Here, where average daily temperatures reach heights of 48ºC, migration through the region is deadly. By the 1990s, undocumented migration through the city centres of San Diego and El Paso was so high to the point where US Border Patrol implemented a policy called Prevention Through Deterrence. This was meant to increase border patrol in major populated areas thereby deterring illegal migration because the only option was to cross the border through the desolate Tucson sector. This created a funnel effect where migration rates began to rise rapidly through the Tucson sector, and due to the extreme climate, migrant deaths in the region accelerated. To this day, US Border Patrol has been known to harness the desolate landscape to encourage migration through the dangerous terrain. Since the year 2000, over 3600 cases of migrant deaths in the Sonoran Desert border region have been recorded, the majority attributed to hyperthermia or exposure. Cases of migrant deaths will only grow as climate change forces northward migration from Central and South America.

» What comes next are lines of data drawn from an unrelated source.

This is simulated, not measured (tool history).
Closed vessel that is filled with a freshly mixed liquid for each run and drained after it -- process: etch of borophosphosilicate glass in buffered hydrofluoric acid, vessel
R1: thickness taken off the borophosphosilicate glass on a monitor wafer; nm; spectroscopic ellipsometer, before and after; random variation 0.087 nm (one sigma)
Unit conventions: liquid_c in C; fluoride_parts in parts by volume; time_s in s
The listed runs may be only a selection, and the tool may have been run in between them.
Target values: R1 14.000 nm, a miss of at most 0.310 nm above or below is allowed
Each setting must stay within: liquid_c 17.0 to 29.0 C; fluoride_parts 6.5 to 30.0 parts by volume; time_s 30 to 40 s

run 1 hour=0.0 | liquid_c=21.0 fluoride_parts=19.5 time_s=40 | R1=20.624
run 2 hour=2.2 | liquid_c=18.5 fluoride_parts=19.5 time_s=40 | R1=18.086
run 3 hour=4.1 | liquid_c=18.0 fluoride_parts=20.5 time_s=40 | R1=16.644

This thesis aims to realize a conceptual architectural undertaking. A project which employs architecture to critically question the space which the border occupies, that which is between the line’s edges, the tensions it creates, and the material and immaterial articulations it imposes.
I began to conceptualize an architectural intervention which could create a bridge between the two sides of the line, allowing for a congregation around shared commonalities. Opportunities for congregation on the borderline are extremely limited, and when they are presented, there are many limitations which make gathering between the two sides especially difficult. The second guiding principle to the concept was to provide a massive shade canopy allowing immediate relief from the harsh desert climate .
I imagined the separation between the two counties as mediated by one, expansive intervention. Extending 500 metres back from either side of the International Boundary Line, this intervention takes shape as a massive shade canopy, in the centre of which lies an expansive landscape. Provoking inward congregation, the structure prompts visitors to convene over a shared reality: an environment whose continuity cannot be halted by the means of a wall.
At once a practical gesture and a reflection of its immense context, the building spans 1000 x 1000 metres. Emerging from the desolate, dangerous, and endless terrain is a landmark, a destination, welcoming the passage and congregation of those who find themselves in this landscape. A seemingly infinite shade canopy stretches across the horizon. The antithesis of prevention through deterrence.
The singular roof plane is tied down by 2111 columns each varying in height and dimension. The building directly responds to a shifting ground plane, with fluctuating ceiling heights provoking awareness to the dynamic desert floor.
The ground plane’s gentle slope from the southern to northern end sees ceiling heights vary from 20 to 2.7 metres.
A singular glass threshold wraps the perimeter, providing an envelope for interior space. Functioning as a means to dissolve the borderline within the building, the glass brings transparency to the process of border crossing where historically this hasn’t been the case. Enveloped in reflections of its surroundings both interior and exterior, the glass also functions as an optical lens through which the relief of the shade canopy and refuge offered by the structure extends infinitely.
The programmatic design is meant to at once reflect typical bordercrossing typologies, while also presenting the notion that the program comes secondary to the structure of the building. Through freestanding dispersion amongst the columns the programmatic design alludes to the building’s ability to adapt to an ever-changing spectrum of bordercrossing environments. The programmatic design presented here is meant to be a reflection of what could be implemented if the building appeared tomorrow.
Operating on the periphery in the external pavilion is a series of water stations and washrooms, providing a practical initial relief from the harsh climate in addition to the shade canopy above. This is in direct response to initiatives trying to supply water to migrants in the region routinely being shot down by USBP, sabotaging any chance for survival in the harsh climate. The water stations here span 40 metres, providing more than enough for everyone.
In its form the building acts as a frame for a landscaped desert forest. Meant to provoke an inward congregation, the forest presents an opportunity to convene over a shared reality, being the continuity of landscape and terrain despite geopolitical division.
Two ramps spiral up either side of the forest, crossing the borderline, allowing for new perspectives to be found at the top, either facing inward to the other side, or outward to the expansive horizon beyond.